Illegal Migration Bill runs roughshod over children’s rights

The UK’s commitment to the Refugee Convention was undermined last year with the Nationality and Borders Act, and this new proposal goes further. It effectively puts a fence up around the UK’s asylum system, with no way in for children and young people seeking safety.

Children who come to the UK with their families will be locked out of having their rights heard. Worse still, they may now also be detained, rowing back on the coalition government’s commitment to ending child detention.

Punishment will be meted out on future generations too, with babies born from today unable to become British citizens in the normal ways – an unheard of change to the way our nationality law works, all in the name of penalising babies and children for their parent trying to seek safety here.

Even a child who comes all alone to the UK will be shut out of the asylum system and in a waiting game until the government tries to send them to another country once they reach 18. That child may be denied care under the Children Act 1989, as the Home Office seeks powers to accommodate them in hotels, from which hundreds have already gone missing – a national scandal. This undermines the country’s well-established and respected child protection framework and usurps the powers properly vested in social workers. Unbelievably, the Home Office is now also saying it wants to put lone refugee and trafficked children not just in hotels, but in detention too.

As the government shirks the nation’s responsibility to the world’s refugees, it points to safe and legal routes, but creates them for just a tiny proportion of people from a tiny proportion of countries.

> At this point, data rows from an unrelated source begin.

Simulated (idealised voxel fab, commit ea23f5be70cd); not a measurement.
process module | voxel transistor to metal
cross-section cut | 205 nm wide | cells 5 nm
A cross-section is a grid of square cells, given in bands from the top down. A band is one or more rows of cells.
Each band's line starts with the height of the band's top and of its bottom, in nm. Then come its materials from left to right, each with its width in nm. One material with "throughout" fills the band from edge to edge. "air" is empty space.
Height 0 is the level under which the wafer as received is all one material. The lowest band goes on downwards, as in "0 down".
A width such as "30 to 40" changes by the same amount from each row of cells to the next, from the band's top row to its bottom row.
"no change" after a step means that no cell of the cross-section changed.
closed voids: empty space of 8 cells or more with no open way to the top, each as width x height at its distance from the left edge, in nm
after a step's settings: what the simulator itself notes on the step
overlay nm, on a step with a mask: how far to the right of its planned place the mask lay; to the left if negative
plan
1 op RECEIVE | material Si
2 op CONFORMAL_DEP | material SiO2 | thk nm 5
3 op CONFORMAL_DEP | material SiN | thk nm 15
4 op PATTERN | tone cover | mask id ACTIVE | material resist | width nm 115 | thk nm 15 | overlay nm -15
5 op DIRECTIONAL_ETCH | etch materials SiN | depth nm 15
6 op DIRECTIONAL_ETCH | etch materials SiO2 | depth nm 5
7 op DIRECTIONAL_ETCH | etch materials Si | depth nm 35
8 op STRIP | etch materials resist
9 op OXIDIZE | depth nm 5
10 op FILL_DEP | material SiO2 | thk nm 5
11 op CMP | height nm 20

And where will the Home Office send the thousands of people locked out of the UK asylum system? In the first year and three quarters of the Home Office having tried this so-called inadmissibility scheme, just 21 people were removed. That’s one per month.

Refugee and trafficked children need safety and certainty to recover and rebuild their lives. Instead, we see a system set up to leave child lives in limbo.

Read the briefing against these proposals by the Refugee and Migrant Children’s Consortium.

CCLC will continue to speak out against these cruel proposals and will do whatever we can to protect the rights of children in and coming to the UK.